The second Sleigh Bells album, Reign Of Terror, opens with Alexis Krauss screaming at some crowd noise as the guitar begins. It's an abrasive, full on and exciting opening, as was anticipated by fans of the band. The groups first album was one of the best noise-pop albums of recent years. Unafraid to be stupidly loud, unashamedly chaotic and one of the most full on musical experiences available. From this excellent opening the rest of Reign Of Terror would be expected to continue in kind.

This is not entirely the case; while Alexis is occasionally as aggressive and loud as ever and the guitars still occasionally deafen, the group have softened their sound somewhat. This is probably due to Alexis's increased involvement in the song writing process (Derek Miller had written the majority of Treats before she had even joined the project). The result is a increased usage of shoe-gazing elements and melody rather than the complete reliance of crushing noise found on the first album. Tracks like 'Crush', 'End of the Line' and 'Comeback Kid' have a real tender element to them. Additionally while Sleigh Bells always were a 'poppy' act, they've shifted further towards that end of the spectrum. In part this is a good thing; the band have managed to create a work that feels like all of the peppy but awkwardly different excitement of your teenage years condensed.

It would still be impossible to call Sleigh Bells a true pop act, they sound too unique to ever really garner huge mainstream attention, but it's easy to imagine album highlight 'Comeback Kid' becoming a anthem for a moderately alternative youth. For all their sugary sweetness the songs do still have a real edge to them but they have lost some of the magic that they brought with their first album. The guitars feel weaker, relying on more complex melodies than the power chords of Treats and the increased use of a powerful drum machine isn't quite enough to make up the difference. Alexis relies less on the shouting that filled the first album and sings more. She's still a great front woman and demonstrates her full range on this album. She can both strike a frenzied punky excitement into her listeners, as well as producing remarkably tender songs.

As such, Reign Of Terror loses some of the immediacy that Treats has. This is a more subtle album, comparatively speaking, as that isn't a word that could ever be used to describe Sleigh Bells. It's difficult to comment on the longevity of a album this short into it's life, but Reign Of Terror feels as if it could stay with its listeners for a while. The move away from the slightly gimmicky trick of lowering the dynamic range of the music to make it seem louder has forced the duo to create songs that feel more complex and interesting. The shoe-gazing elements are occasionally genuinely pretty and the lyrics are written well, adding to the overall feeling of the record.

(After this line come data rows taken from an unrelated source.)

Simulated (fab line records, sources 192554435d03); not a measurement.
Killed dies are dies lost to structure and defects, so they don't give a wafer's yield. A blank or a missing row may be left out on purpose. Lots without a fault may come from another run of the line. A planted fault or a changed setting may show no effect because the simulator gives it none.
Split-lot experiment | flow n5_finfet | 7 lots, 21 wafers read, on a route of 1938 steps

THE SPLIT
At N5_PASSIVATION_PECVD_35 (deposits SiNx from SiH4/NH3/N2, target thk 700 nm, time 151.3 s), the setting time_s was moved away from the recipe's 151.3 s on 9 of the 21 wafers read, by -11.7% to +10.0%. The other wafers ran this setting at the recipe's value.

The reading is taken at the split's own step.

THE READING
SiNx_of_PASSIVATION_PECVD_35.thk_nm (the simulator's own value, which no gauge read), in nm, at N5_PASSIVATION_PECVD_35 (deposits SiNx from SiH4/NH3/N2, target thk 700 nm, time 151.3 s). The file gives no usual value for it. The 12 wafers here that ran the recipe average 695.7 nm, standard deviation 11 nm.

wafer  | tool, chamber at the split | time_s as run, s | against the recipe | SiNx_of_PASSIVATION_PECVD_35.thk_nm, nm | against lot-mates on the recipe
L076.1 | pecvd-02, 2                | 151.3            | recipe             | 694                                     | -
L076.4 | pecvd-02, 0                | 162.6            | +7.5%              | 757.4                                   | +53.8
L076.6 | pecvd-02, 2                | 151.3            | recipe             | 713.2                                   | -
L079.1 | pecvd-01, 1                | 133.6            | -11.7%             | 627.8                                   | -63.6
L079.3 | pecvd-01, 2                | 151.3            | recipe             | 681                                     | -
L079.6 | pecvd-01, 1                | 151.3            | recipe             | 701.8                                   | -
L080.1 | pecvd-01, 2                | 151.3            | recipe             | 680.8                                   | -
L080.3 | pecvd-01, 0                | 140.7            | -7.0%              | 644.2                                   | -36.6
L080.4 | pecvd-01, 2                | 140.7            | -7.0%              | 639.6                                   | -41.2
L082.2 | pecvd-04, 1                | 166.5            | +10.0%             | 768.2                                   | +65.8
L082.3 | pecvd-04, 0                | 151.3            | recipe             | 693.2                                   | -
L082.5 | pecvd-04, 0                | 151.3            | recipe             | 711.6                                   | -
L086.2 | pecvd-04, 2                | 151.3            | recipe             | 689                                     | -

It does have to be said that the group are still unmistakably Sleigh Bells. This is still an overwhelming album, an album that is very much in your face and proud of whatever sound it's chucking at you at any one time. This is still a album that refuses to be ignored and demands to be played extremely loud. It's awash with pure teenage joy and makes you feel instantly younger just by listening to it. The occasional weaker song prevents this, like Treats, from becoming a classic album but it will be enjoyed by anybody from the first listen.